Prospective buyers of an AM radio station in Sylva could land a $289,000 loan from the Jackson County economic development fund in exchange for creating 11 jobs.
Jackson County commissioners already approved $179,000 of the loan and are poised to approve the remainder next week — if the county can figure out reasonable collateral should the radio station default. The money will primarily be used to purchase the radio license from its current owner, but since a radio station license is not very tangible, the county is hesitant about how it would serve as collateral for the loan.
Jackson County Attorney Jay Coward suggested another option: Jackson County’s name could be included as a co-license holder when filing for the frequency from the Federal Communications Commission.
“If not we would certainly have to rethink it,” Coward said of the loan.
The radio station, currently owned by Georgia-Carolina Radiocasting Co., went dead in August. Its owners cited a lack of revenue. Jackson County resident Roy Burnette, who once worked for WRGC and other local AM radio stations in the region, wants to get the station back on the air.

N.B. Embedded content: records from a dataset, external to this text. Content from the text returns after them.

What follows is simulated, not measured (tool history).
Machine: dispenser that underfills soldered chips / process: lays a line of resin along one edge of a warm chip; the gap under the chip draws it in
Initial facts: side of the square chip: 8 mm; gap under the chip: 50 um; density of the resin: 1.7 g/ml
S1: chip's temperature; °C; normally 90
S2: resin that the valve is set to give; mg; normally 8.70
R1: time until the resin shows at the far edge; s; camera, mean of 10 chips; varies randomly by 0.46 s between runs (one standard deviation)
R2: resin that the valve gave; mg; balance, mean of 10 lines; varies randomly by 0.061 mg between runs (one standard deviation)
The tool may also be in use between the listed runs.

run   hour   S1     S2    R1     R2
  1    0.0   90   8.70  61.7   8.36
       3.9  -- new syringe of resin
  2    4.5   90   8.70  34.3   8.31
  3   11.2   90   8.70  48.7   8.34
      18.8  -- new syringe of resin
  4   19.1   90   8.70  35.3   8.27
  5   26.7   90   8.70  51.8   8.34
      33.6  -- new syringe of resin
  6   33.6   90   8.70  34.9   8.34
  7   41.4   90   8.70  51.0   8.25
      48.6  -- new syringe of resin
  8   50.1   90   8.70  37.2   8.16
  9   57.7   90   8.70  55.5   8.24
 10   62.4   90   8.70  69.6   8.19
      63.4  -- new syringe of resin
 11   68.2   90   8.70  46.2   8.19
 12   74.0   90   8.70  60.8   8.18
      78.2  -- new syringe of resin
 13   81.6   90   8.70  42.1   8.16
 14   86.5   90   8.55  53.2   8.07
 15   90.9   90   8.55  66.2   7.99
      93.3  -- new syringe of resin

Burnette says the new radio station would broadcast at 5,000 watts, reaching from Canton to Topton in Cherokee County, and that he would create 11 jobs.
By comparison, WCQS, the National Public Radio station based in Asheville, employees 12 fulltime and four part-time employees, said executive director Jody Evans on Tuesday.
Commissioners appear partly driven by a desire to bring back the local AM radio station in addition to the jobs themselves. Commissioner Doug Cody said he believes WRGC represents more than simply job creation, from instilling community pride to broadcasting emergency weather information.
“It is a service to the entire county,” Cody said.
Jackson County will not actually become any sort of “partner” in the radio station, even if the county does end up as a co-license holder, Chairman Jack Debnam said.
Maybe, maybe not: The idea has yet to be researched and vetted, Debnam said, adding that it would be Coward’s job to ferret out such answers before commissioners’ actually vote on the final piece of the loan next week.
Wally Bowen, founder and executive director of the nonprofit Mountain Area Information Network in Asheville, described the potential for public-private license arrangement between the county and the station as unusual. Bowen said that he wasn’t immediately aware of legal barriers that would prevent such an occurrence.
“But whether it would be a good investment, one would really have to know more about the market and the assets involved,” Bowen said.
When asked about the likelihood of the AM radio station surviving in today’s advertising landscape, Jackson County commissioners said they were relying on the financial projections provided by the prospective radio owner.